A provision in the infrastructure bill recently passed by the U.S. Senate has raised concerns in the crypto industry because it increases Internal Revenue Service reporting requirements for investors and brokers.
The bill now states that only people who offer digital assets will be treated as brokers
The bipartisan measure, which addresses a range of infrastructure-related measures, could raise as much as $28 billion from crypto investors. The bill received the green light but has gotten a lot of criticism from crypto industry insiders.
An updated version of the bill now states that only people who offer digital assets will be treated as brokers. The bill excludes explicitly decentralized exchanges, but it is unclear whether it also excludes miners, node operators, software developers, or similar parties.
“Progress had been made, though the language is still unacceptable.”
The legal expert and general counsel of Compound Labs Jake Chervinsky had tweeted about the previous bill that it aimed to “expand the Tax Code’s definition of ‘broker’ to capture nearly everyone in crypto, including non-custodial actors like miners,” “forcing them all” to apply know-your-customer (KYC) protocols to their users.
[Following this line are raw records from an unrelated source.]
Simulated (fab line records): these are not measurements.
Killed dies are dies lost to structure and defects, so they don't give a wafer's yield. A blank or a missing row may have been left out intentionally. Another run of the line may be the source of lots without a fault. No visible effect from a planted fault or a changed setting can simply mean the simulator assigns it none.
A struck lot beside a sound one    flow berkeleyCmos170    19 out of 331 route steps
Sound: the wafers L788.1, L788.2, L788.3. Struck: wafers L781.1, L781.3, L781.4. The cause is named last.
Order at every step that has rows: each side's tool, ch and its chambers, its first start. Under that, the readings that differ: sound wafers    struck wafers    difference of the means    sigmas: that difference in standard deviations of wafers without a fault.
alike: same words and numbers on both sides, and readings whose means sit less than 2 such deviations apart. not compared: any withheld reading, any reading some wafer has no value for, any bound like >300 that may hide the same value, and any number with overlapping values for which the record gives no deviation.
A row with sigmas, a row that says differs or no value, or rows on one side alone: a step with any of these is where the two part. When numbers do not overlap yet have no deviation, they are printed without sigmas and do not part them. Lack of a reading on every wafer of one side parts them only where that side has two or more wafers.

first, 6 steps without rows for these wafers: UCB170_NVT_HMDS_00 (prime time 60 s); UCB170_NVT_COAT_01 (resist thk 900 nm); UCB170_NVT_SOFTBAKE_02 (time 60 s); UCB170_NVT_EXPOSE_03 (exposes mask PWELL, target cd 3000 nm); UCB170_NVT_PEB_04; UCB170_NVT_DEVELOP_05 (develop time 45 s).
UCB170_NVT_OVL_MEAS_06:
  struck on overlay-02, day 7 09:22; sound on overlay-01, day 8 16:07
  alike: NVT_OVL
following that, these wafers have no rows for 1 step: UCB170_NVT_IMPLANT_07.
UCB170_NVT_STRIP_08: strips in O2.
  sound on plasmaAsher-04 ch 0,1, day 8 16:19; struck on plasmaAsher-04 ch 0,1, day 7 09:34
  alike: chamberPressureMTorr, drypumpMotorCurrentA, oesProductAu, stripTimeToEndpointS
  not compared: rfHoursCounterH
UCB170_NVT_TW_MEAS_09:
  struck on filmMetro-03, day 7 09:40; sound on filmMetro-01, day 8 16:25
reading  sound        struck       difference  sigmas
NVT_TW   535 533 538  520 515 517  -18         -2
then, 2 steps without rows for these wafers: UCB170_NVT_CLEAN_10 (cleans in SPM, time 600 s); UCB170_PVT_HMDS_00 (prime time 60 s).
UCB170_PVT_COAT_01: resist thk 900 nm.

Regarding the updated bill, he created a tweet that stated that progress had been made, though “the language is still unacceptable.”
The bill is part of the administration’s plan Joe Biden to invest about $110 billion in roads, bridges, and critical infrastructure projects, with another $39 billion earmarked for modernizing mass transit, $65 billion for improving broadband Internet access, and another $73 billion for strengthening America’s power grid.